WELCOME TO THE BAYLISS LINE. This blog has been created for my family. By "my family" I mean all those who are related to the Bayliss family either by blood, marriage or even relationship. There are, of course, other Bayliss families not related to us but this blog has at its heart a very specific family who had their origins in Gloucestershire. I am connected to that family because my mother was a Bayliss and it was her curiosity that started my research back in the early 1990's. So, what are you likely to see on this blog? Well, as it is a blog, I want it to be as entertaining as possible rather that a dry listing of facts (that is for Ancestry.com). I will, hopefully, be posting entries on our ancestors and relatives, on the places where they lived, and the historical times they lived through. I have an extensive collection of photographs of people and places which I will, of course, be sharing.

I'd like to ask anybody who reads this blog to give me some feedback. I'd really like this to be a two way thing. It sometimes unearths new information and, to be honest, it gives me encouragement. There will be two ways of providing feedback - either through the comment button (you will need a Google account for this) or via the e-mail address which appears on this page - alternatively, ring me. Now scroll down to read the latest entries.....and, of course, via Facebook.

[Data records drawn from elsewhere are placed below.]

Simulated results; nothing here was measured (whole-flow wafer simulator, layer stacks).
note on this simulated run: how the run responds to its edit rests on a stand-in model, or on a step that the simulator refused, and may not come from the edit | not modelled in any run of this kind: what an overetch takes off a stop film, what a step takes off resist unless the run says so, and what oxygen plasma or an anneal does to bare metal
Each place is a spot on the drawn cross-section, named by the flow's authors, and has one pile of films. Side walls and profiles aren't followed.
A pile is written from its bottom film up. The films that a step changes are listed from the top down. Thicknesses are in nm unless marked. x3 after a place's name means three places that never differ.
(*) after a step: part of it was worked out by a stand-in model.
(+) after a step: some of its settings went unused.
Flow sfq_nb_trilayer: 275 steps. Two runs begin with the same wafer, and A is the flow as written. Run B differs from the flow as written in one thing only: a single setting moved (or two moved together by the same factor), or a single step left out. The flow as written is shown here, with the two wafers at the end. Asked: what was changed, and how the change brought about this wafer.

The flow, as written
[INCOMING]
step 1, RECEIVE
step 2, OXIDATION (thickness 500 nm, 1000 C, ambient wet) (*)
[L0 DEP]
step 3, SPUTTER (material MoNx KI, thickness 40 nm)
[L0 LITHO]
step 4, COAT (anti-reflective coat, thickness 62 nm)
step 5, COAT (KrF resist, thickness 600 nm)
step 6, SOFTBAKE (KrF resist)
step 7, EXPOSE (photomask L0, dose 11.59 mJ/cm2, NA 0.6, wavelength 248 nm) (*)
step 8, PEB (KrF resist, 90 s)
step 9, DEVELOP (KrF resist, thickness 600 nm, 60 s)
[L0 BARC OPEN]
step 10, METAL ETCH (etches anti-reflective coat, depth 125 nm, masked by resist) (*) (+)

Thursday, 23 February 2012


Herbert Bayliss 1903 - 1964

When 18 year old Esther Abbott married Herbert Bayliss at St.Peter's Church, Dartmouth Park Hill on 14 June 1903 she was already nearly five month pregnant. Her baby, a boy, was born on November 10th 1903 at 38 Brunswick Road. The baby was named Herbert after his father. Bert (as he was known, just like his father) grew up to be a good looking  with a love of both fashion and his first motorbike.

A dedicated follower of fashion!
Bert, aged about 17

 I know little of his childhood and teenage years except that he worked for a while in a greengrocer shop and used to bring home vegetables and fruit to supplement the family diet. Bert bought himself a motorbike and was fond of telling his sisters that it had no brakes - an announcement that he was fond of making as he rode down Dartmouth Park Hill with one of his sisters sitting on the handlebars. Being the oldest child it is not surprising that Bert was the first of the Bayliss children to marry.  He married Ada Florence Wilson (b.1903) in July 1924. At first the couple lived in the attic at Windermere Road  but according to Bert's sister Ethel the Bert and Ada later moved to rooms in Corbyn Street, off Hornsey Road. I have not been able to verify this. Their first child, which Bert named Esther Florence after his mother and sister was born soon after their marriage. By 1932 Bert and Ada were living at 26 Marlborough Road, Upper Holloway and two years later they were at 10 Hargrave Park Road (later simply Hargrave Park and like Marlborough Road an address which occurs time and time again in our family story) where their second child, Iris, was born.

Ada with baby Iris

At the outbreak of the Second World War Bert, like his brothers Charlie and Arthur, joined the Police Reserve but, unlike his brothers, no photo of Bert in uniform seems to exist. What we do know about Bert's time in the police is that for a while he was stationed at Holloway Prison.  Holloway Prison was women's prison but because of the bombing the women prisoners were moved out of London and for a while one of Bert's duties was to guard Sir Oswald Mosley who was interned there. After the war, Bert and Ada moved to Canvey Island in Essex.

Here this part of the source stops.